Fake reviews still exist on Amazon, but the dominant online shopping platform recently made a big change that might help drown them out instead.
The online retailer quietly introduced one-tap ratings for product reviews late last year, making it possible for shoppers to provide a star rating without needing to write a review to accompany it.
The change has already led to an increase in overall customer feedback, a competitive advantage that Amazon has over many of its biggest brick-and-mortar competitors. And new products are generating feedback on Amazon sooner, the company says, which could be a boon for new brands and sellers. But some industry observers believe another indirect impact of the change will be a significant increase in authentic ratings that will make it harder for fake reviews to break through the noise.
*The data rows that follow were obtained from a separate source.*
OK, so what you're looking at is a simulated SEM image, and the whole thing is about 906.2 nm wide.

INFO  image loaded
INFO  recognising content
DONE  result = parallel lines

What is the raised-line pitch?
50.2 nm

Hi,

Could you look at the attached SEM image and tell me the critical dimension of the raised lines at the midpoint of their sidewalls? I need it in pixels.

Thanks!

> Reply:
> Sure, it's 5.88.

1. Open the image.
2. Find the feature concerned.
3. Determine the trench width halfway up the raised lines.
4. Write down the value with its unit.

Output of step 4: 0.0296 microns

“As the number of ratings increase, customers can see a larger set and thus a more accurate rating,” said Patrick Miller, co-founder of Flywheel Digital, an agency that helps large consumer brands sell on Amazon. “For brands, this means the black-hat review clubs and sellers will have less impact, as fake reviews as a percentage of legit reviews should decrease.”
The new rating feature arrives at a time in which fake product reviews have been attracting more attention from the media, regulators, and Amazon itself as more consumers conduct more of their shopping online. Last year, the Federal Trade Commission brought its first case involving paid fake reviews, settling a complaint against an Amazon seller who purchased fake five-star reviews for a weight-loss supplement. Amazon has also filed at least five lawsuits related to fake-review schemes over the last five years. On one end, fake positive reviews can simply lead to the purchase of poor-quality merchandise and distrust among shoppers. But in certain categories, a flattering review of a bad or faulty product can be flat-out dangerous.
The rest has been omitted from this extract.